Greenspan `Mess' Risks U.S. Recession, Stiglitz Says

Nov. 16 (Bloomberg) -- Joseph Stiglitz, a Nobel-prize winning economist, said the U.S. economy risks tumbling into recession because of the ``mess'' left by former Federal Reserve Chairman Alan Greenspan.

``I'm very pessimistic,'' Stiglitz said in an interview in London today. ``Alan Greenspan really made a mess of all this. He pushed out too much liquidity at the wrong time. He supported the tax cut in 2001, which is the beginning of these problems. He encouraged people to take out variable-rate mortgages.''

This is nothing new in this, and it has been extensively chronicled by some (including by me - see some links at the bottom). But now the clouds are really gathering:


What Greenspan did is simple: he tainted money, and debt, by making it over-abundant, cheap and too easily available.

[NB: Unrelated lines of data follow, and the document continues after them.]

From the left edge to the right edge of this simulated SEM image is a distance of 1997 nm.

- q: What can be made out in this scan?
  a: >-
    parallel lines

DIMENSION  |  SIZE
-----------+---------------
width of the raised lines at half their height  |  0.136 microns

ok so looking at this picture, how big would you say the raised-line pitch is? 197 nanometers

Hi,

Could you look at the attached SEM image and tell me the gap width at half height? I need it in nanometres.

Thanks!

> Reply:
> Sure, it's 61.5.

And the first to suffer are those whose business it is to handle that good: the financial world. Fair game, one may say, given how much they have profited from these years of easy money, being the first at the trough and gorging avidly on it. The problem, of course, is that the financial world, beyond its self-ascribed mission to capture and concentrate as much wealth as it can, still has its (now side-) mission of financing the real economy, and the wounds it has inflicted upon itself in recent years will handicap it to do its other (some quaint souls may say - real) job.


Citigroup Pushes Bank Borrowing Costs Above Companies

Nov. 16 (Bloomberg) -- For the first time in at least a decade, the world's biggest financial institutions are paying more to borrow in the corporate bond market than industrial companies.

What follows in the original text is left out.